# Topic modeling (LDA)
- It implements latent dirichlet allocation (a popular topic modeling approach)
- The model uses collapsed gibbs sampling (a faster inference model for topic modeling)

It operates in two steps.

*A) Preparing data (integer encoding documents)*  

*B) Performing topic modeling on integer encoded documents*

In [124]:
# Its vanilla implementation of Topic modeling that only uses basic tools:
# json - to read from and write to files in json format 
# numpy - for faster matrix operations 
# pandas - to read csv data
# string - to only keep English letters, removing puntuations and other characters
# random - to generate random numbers for initializing Markov-chain monte carlo, and 
#           and during algorithm working to avoid local optima


import json
import numpy as np
import random
import pandas as pd
import string

# A) Preparing data (integer encoding documents)

1. Read textual data
2. Generate integer encoding
3. Storing intemediate data

**Working with integers (representing words or unique tokens is much faster than the word strings itself)**

*At the end, the integers would be reversed back to their respective words*

## 1. Reading textual data
- Read raw text from .txt file having document per line
- Separate into list of documents
- Tokenize

1.1 Clean text by removing punctuations and characters othen than English letters \
1.2 Convert to lower case \
1.3 Tokenize 

In [125]:
en_stopwords = ['i', 'me', 'my', 'myself', 'we', 'our', 'ours', 'ourselves', 'you', "you're", "you've", "you'll", "you'd", 'your', 'yours', 'yourself', 'yourselves', 'he', 'him', 'his', 'himself', 'she', "she's", 'her', 'hers', 'herself', 'it', "it's", 'its', 'itself', 'they', 'them', 'their', 'theirs', 'themselves', 'what', 'which', 'who', 'whom', 'this', 'that', "that'll", 'these', 'those', 'am', 'is', 'are', 'was', 'were', 'be', 'been', 'being', 'have', 'has', 'had', 'having', 'do', 'does', 'did', 'doing', 'a', 'an', 'the', 'and', 'but', 'if', 'or', 'because', 'as', 'until', 'while', 'of', 'at', 'by', 'for', 'with', 'about', 'against', 'between', 'into', 'through', 'during', 'before', 'after', 'above', 'below', 'to', 'from', 'up', 'down', 'in', 'out', 'on', 'off', 'over', 'under', 'again', 'further', 'then', 'once', 'here', 'there', 'when', 'where', 'why', 'how', 'all', 'any', 'both', 'each', 'few', 'more', 'most', 'other', 'some', 'such', 'no', 'nor', 'not', 'only', 'own', 'same', 'so', 'than', 'too', 'very', 's', 't', 'can', 'will', 'just', 'don', "don't", 'should', "should've", 'now', 'd', 'll', 'm', 'o', 're', 've', 'y', 'ain', 'aren', "aren't", 'couldn', "couldn't", 'didn', "didn't", 'doesn', "doesn't", 'hadn', "hadn't", 'hasn', "hasn't", 'haven', "haven't", 'isn', "isn't", 'ma', 'mightn', "mightn't", 'mustn', "mustn't", 'needn', "needn't", 'shan', "shan't", 'shouldn', "shouldn't", 'wasn', "wasn't", 'weren', "weren't", 'won', "won't", 'wouldn', "wouldn't"]

def clean_text(text):
    clean_text = text.lower()
    # cleaning documents by removing unwanted characters
    clean_text = "".join([char for char in text if char in string.ascii_lowercase])
    # cleaning documents by stopwords
    clean_text = [word for word in text.split(" ") if word not in en_stopwords and len(word) > 2]
    return clean_text

1.4 Read data from the file 

In [126]:
# Read input data: titles of BBC articles available on the following link
# https://github.com/vahadruya/Capstone-Project-Unsupervised-ML-Topic-Modelling/blob/main/Input_Data/input.csv

with open('config.json', 'r') as file:
    configurations = json.load(file)
df = pd.read_csv(configurations["text-doc-path"])
rawdata = df["Title"].tolist()


# Tokenize sentences into words
tokenized_documents = []
for document in rawdata[:100]: # Considering only first 100 titles for the sake of demonstration
    document = clean_text(document)
    if len(document) > 2:
        tokenized_documents.append(document)
len(tokenized_documents)

100

## Configuration

`config.json`

The method provides the following configuration options to alter the behavior of the method.

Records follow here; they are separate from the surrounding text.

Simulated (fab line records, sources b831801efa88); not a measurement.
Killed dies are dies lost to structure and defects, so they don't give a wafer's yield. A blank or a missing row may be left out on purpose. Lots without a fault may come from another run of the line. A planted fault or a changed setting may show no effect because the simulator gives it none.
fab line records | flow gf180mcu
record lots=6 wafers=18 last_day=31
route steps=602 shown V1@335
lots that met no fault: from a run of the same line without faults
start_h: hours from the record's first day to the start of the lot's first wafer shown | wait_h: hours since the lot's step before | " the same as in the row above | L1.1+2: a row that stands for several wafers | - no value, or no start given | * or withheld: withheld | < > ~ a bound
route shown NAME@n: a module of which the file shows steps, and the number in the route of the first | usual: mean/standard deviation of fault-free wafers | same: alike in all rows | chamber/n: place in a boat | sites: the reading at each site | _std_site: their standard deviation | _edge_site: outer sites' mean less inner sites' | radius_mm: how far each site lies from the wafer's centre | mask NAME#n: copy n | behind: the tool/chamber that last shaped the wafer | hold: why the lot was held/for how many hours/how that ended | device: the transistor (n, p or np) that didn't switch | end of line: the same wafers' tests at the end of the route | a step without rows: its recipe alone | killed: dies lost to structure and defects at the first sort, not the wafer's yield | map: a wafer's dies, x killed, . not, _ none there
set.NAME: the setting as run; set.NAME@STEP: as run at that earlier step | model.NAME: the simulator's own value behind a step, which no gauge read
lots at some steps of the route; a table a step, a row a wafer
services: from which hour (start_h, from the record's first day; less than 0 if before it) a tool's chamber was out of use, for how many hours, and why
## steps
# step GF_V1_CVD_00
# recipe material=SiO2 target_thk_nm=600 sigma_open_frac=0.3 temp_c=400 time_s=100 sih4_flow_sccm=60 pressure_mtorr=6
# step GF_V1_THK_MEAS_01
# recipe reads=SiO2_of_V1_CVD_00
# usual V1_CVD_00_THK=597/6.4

**numTopics:** Number of topics to extract from the dataset. The default value is 3. However, it generally depends on the nature of the data. Keeping the number of topics too few can only have the topics focused on broader concepts and cannot identify the specific topics. While keeping the number of topics too high results in noisy (incoherent) topics. Therefore, a suitable number of topics depends on the data and the type of analysis required. The default value here is 3.

**numAlpha**: This hyperparameter helps in deciding the probabilities of topics in a document. A higher value (above 1) will have too many topics with similar probabilities i.e., when the intended purpose is to get more topics per document. However, keeping the value too low will have only few promiment topics with very high probabilities as compared to others. A lower value (below 1) is used when only fewer topics are needed per document. A lower numAlpha value pushes higher probabilities higher and lower probabilities further lower. While a higher numAlpha value introduces a high bias due to which all probabilities converges to similar values. In this method we are using numAlpha value 1.

**numBeta**: This hyperparameter helps in deciding the probabilities of words in a topic. a higher value (above 1) will have too many words with similar probabilities i.e., when the intended purpose is to have more words representing a topic. However, keeping the value too low will have only few most prominent words with very high probabilities as compared to others. Generally, considering the size of vocabulary in a dataset, this value is kept smaller to determine only the most relevant words. In this method we are using numBeta value 0.01.

**numGSIterations**: Its the number of iterations of the inference technique (collapsed Gibbs sampling). Due to random initialization, there are more words switching their topics in the earlier iterations that keeps dropping in the coming iterations i.e., approaching the equilibrium state. Keeping the number of numGSIterations higher ensures that the words have settled down in their respective topics. Alternately, the difference between two consecutive iterations is also used to avoid unnecessary iterations when the words have already settled. In this method we only use the numGSIterations with value 1000.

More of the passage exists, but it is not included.